It was the half hour sliver of clock that is neither day nor darkness. But nobody realized. Not the prostitutes nor the cocktail waitresses nor my taxi driver, cheerfully escorting one more stranger back to the airport, back to where he came from.

“Where do you come from?” he asks.

There are two types of latin accents in the United States. The typical, the natural, exaggerated famously by Hollywood’s unabashed racism. Then there are those who try to Americanize their a’s and o’s and i’s by suppressing their tongues and distorting their mouths, stretching out their lips. Just like the Americans do it.

My taxi driver does not try. He has been here 16 years. He will speak this way for 16 more.

A complicated question, I tell him. Most recently, Argentina.

Do you speak Spanish? he asks, in Spanish, eyebrows raised in the mirror.

Yes.

Good, he says, smiling relieved. He is going to tell me a joke, he says, still smiling. What happened to the white stripes on Argentina’s soccer jersey?

What happened?

Maradona snorted them all up.

The punch line is obvious, I should have guessed it. But it is also somehow unexpected and it takes me a few seconds to get the joke. The taxi driver is laughing, laughing, laughing and I begin laughing at his laugh first, the joke second. We laugh and laugh and laugh.

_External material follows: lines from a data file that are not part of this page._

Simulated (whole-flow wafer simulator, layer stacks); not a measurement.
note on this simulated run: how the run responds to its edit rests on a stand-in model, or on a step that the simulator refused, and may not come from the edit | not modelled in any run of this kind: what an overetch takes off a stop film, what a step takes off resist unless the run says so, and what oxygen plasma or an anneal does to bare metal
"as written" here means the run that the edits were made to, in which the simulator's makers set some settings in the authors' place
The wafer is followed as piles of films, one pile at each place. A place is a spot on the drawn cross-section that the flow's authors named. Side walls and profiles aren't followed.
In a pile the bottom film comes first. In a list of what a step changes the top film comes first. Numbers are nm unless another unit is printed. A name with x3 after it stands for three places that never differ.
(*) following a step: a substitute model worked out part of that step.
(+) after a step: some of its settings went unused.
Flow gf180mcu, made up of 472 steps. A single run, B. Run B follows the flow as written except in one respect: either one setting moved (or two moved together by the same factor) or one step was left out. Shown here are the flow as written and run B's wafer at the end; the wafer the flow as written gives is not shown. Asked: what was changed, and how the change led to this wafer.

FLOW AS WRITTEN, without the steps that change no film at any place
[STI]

He drops me off, I pay him, and we hug, then realize, awkwardly, that taxi driver and customer do not hug at the airport. I fly to Jamaica.


Jamaica wears its tourism like a sunburn, a loud pre-party clamor drowning out the Mozart of the sea. They come in all shapes and sizes, their fleshy sun-spotted thighs swinging lazily under the rippling hem of their beach wraps. They smoke cigarrettes, they cackle, and inevitably, self-consciously at first, they say ‘ya mon.’

The skin and the burn each seek validation from the other. Both are insecure models and distorted mirrors. Between the layers of peeling pink and vulnerable tissue, the sea swells and sighs, swells and sighs.


There are seven children in the resort’s swimming pool. Four children that is, and three pre-teens. The pre-teens huddle speaking softly on the shallow end of the pool, bobbing up and down from the ripples emanating from the other end. Their voices are inaudible, their gestures exaggerated. On the deep end, four children, all sharp bones and taught skin, jump off artificial rocks into the chlorine. They pinch their nose, they close their eyes, and they jump. Over and over and over again. They never tire.

In the swimming pool there are no races, no melanin, no thousands of years of history painted on flesh in this shade and that. There are other insecurities, sure. The noticeable strip of hair under the belly button. The practiced poses, photogenic tilts of the head for cell phones cradled at the ends of arms extended.

Sitting around the pool are four families seated at two tables. Unlike their children, they are very much either black or white. They are old. They remember the death of Emmett Till and the birth of Brown v. Board of Education and the Notting Hill race riots. Their children will not learn of these things until they must take ethnic studies classes in college in order to graduate.

The children pinch their noses, close their eyes, and jump. In the background the sea swells and sighs, swells and sighs.


The soft touch of the six o’ clock sun, generously airbrushes reality. For fifteen minutes we become so beautiful, our skin flawless, the white of our eyes optimistic, our lips moist with unspoken fertility. The photographers ambitiously call these 15 minutes the Golden Hour. The peeling pastel paint of the fishing boats transforms from brokendown to rustic, this is their 2 am on the corner barstool. The sea too transforms from turquoise to peach to empty gray, sighing and swelling, sighing and swelling.